Yazidi survivor and activist Nadia Murad Basee Taha. Photo, Yorgos Karahalis/AP.

The Canadian government has confirmed it will give asylum to 1,200 Yazidi refugees before the end of 2017 — and that nearly 300 people from the northern Iraqi minority have already arrived.

Back in October, Parliament unanimously passed a motion that would bring Yazidi women and girls who survived sexual slavery at the hands of ISIS to Canada between mid-November and February. (The motion did not include a number of refugees.) The decision was a victory for activists and politicians who, for the better part of a year, urged the Liberal government to extend the generosity it showed Syrian refugees to Yazidi women and girls.

The announcement came just days shy of the four-month deadline that was set in October. Immigration, Refugees and Citizenship Minister Ahmed Hussen said the government won’t rush their arrival, and that they’ll protect the Yazidi refugees’ privacy, so as not to imperil any relatives still trapped by ISIS. Though the motion addressed women and girls specifically, Hussen said men and boys will also be brought to Canada in order to keep families intact.

The Yazidis are a religious minority group who have been brutally targeted by ISIS in northern Iraq, resulting in what the United Nations has called a genocide. The sexual violence committed against Yazidis is considered to be among the worst atrocities happening to females in the world right now, according to the UN.

“For us to see Canada not accepting the injustice that was committed by ISIS is something very important,” said 23-year-old survivor and activist Nadia Murad Basee Taha at a press conference before the vote last summer. Here’s what you need to know about the Yazidi people, the crisis and what Canada is doing to help.


Related: Meet a small team of doctors giving Syrian refugees care


What is the crisis facing the Yazidis?

On August 3, 2014, ISIS militants attacked Sinjar Mountain in northern Iraq, where Yazidi people have lived for generations. ISIS, or Daesh as they are known locally, separated the men from the women and killed the men before taking the women into captivity. Yazda, an advocacy organization, has estimated that 5,000 Yazidis were killed in the massacre and 7,000 kidnapped. Young boys were forced to become ISIS fighters.

According to a UN report published in June, ISIS put 80 percent of the women and girls onto the slave market, to be sold to militants for anywhere from $200 to $1,500 (USD). Most of the women the UN interviewed suffered “violent daily rapes…many women and girls reported being injured as a result of the rapes, suffering bleeding, cuts and bruising.” Murad Basee Taha reported that she was forced to convert to Islam and pray before being raped by her captors.

There are about 700,000 Yazidis in the world, the vast majority living in the northern Iraqi area targeted by ISIS during the August, 2014 siege. Yazda says 90 percent of the community has been displaced, with the overwhelming majority in refugee camps.

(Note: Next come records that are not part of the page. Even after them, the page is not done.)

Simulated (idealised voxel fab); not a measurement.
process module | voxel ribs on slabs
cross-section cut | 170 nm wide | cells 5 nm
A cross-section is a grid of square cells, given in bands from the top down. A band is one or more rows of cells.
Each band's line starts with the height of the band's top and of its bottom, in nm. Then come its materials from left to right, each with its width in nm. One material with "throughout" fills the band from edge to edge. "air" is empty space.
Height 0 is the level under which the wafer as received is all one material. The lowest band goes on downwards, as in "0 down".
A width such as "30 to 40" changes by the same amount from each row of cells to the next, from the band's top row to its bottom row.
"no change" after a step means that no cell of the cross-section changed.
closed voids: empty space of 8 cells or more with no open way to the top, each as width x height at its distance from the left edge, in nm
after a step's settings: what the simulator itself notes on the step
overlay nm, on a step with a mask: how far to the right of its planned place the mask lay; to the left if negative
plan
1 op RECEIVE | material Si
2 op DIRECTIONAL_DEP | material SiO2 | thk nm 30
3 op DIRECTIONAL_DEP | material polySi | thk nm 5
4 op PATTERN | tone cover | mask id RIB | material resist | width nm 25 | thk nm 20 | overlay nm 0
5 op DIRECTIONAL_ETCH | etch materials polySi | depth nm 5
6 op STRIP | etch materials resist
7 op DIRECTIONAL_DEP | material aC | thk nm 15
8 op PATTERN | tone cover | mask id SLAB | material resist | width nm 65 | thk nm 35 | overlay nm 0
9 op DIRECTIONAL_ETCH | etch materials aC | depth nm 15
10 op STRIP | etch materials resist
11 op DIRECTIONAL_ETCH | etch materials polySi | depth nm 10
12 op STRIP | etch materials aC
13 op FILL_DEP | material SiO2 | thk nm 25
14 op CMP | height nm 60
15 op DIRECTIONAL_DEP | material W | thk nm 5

Related: Canada has a ‘duty’ to welcome Yazidi women and girls


Where are displaced Yazidis now?

The UN believes more than 3,200 women and children are still held by ISIS, most in northern Iraq and in war-torn Syria. Others have made it to refugee camps in Turkey and Greece. Yazda spokesperson Murad Ismael said those who remain in Iraq and aren’t in refugee camps are in the Kurdish region of the country where it’s safe for other international aid groups to work.

Over the course of a year, Germany took more than 1,000 Yazidi women and girls who had been held captive by ISIS, and its government has committed $107 million (USD) over three years to bring more Yazidi women to the country. Hussen said Canada will take lessons from Germany on how to safely identify, screen, and resettle these refugees.

What has Canada done so far?

Officials said 400 survivors of ISIS have arrived since October, and nearly 300 of those are Yazidi refugees. (Though the government doesn’t track refugees based on religion, an exception has been made to count Yazidis to ensure they get the specialized help they need.)

There have been small-scale community efforts to support Yazidi genocide survivors through the private sponsorship system. For example, community group Operation Ezra brought at least nine Yazidi refugees to Winnipeg.


Related: The Chatelaine Q&A: Opposition leader Rona Ambrose


What has the government committed to in the next year?

The government promised to bring an additional 800 Yazidi refugees to Canada by the end of December, 2017. (This number is in addition to the country’s annual refugee cap.) It has also pledged to take great care in making sure Yazidi families, a “highly vulnerable and traumatized population,” get the support they need. The effort is estimated to cost $28 million, the Canadian Press reports. Conservative immigration critic Michelle Rempel, who has pushed the government to take action for months, welcomed the announcement as a sign to the international community that they can and should respond to this crisis. She says she will be watching closely to see if Canada follows through on getting the right help to women who were enslaved by ISIS: “That’s very important… That was the spirit of the motion.”